By John M. Glionna, Los Angeles Times

SEOUL, South Korea — Like the Soviet Union during the Cold War, North Korea plays out its politics out almost exclusively behind iron gates, leaving the outside world to speculate based on such evidence as a person’s placement or fashions in photos of official state functions.

The enduring secrecy is no small feat at a time of drone and satellite surveillance in a nation with the planet’s most wired nation, South Korea, at its doorstep.

After of North Korean leader Kim Jong Il’s death earlier this month, government-watchers are left to grasp at tea leaves to predict the machinations of change as Kim’s chosen successor and youngest son, Kim Jong Un, seeks to shore up support among the military to begin the Kim family’s third generation of power,

On Sunday, North Korean state-run television aired video of the insider who is expect to guide the youngest Kim in the first and most fragile period of his reign. Jang Song Taek, Kim Jong Un’s uncle, was shown wearing a military uniform with a general’s insignia, hinting at what many assume to be his emerging role as a go-between with the nation’s powerful military generals.

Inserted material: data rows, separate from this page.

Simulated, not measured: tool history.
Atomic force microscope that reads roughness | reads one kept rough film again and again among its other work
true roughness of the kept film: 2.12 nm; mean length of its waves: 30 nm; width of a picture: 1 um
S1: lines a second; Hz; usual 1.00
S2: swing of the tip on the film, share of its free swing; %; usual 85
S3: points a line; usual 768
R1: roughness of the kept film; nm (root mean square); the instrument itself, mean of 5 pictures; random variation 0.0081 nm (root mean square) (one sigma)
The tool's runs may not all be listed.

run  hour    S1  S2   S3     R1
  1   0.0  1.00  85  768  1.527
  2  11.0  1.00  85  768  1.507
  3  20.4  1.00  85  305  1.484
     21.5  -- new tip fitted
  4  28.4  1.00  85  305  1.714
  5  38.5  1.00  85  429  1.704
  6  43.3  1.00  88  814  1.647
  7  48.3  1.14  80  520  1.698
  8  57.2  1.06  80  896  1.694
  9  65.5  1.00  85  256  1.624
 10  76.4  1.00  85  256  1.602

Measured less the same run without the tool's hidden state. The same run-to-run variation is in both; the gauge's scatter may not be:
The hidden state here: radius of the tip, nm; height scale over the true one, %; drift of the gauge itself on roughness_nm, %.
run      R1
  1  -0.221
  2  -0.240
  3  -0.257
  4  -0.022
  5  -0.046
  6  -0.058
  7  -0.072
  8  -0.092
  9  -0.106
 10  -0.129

Jang was paying his respects to Kim Jong Il, whose body lies in state at Pyongyang’s Kumsusan Memorial Palace before a lavish government funeral on Wednesday.

The appearance was the first time Jang was seen in public in military uniform, according to officials from Seoul’s Unification Ministry.

As internal leadership developments progressed in Pyongyang, Japanese Prime Minister Yoshihiko Noda arrived in Beijing on Sunday to meet with Chinese officials about how to ensure stability in North Korea.

“I would like to exchange views and information in detail so as to avert a harmful effect on peace and stability on the Korean peninsula,” Noda said before leaving Tokyo.

In Pyongyang, there have been other subtle signs of a new era of leadership. State media has encouraged citizens to begin referring to Kim Jong Un with the title of “supreme leader of the revolutionary armed forces” as he begins to appear out of the shadow of his father.

Jang and his wife, Kim Hyong Hui, are most certain to become critical players in both the short and long run, many say.

Kim, the daughter of the Communist nation’s founder, Kim Il Sung, is already a high-ranking Workers’ Party official,and Jang is a vice chairman of the powerful national Defense Commission. South Korean intelligence experts predict that new key posts will soon become bestowed on the two.

Both are 65, more than twice the age of the new North Korean leader, who many suspect is 28. In a Confucian culture where age demands respect, many say the two will lend credibility to the young Kim.

Within the North Korean leadership, titles are among the clues to a political player’s rising importance.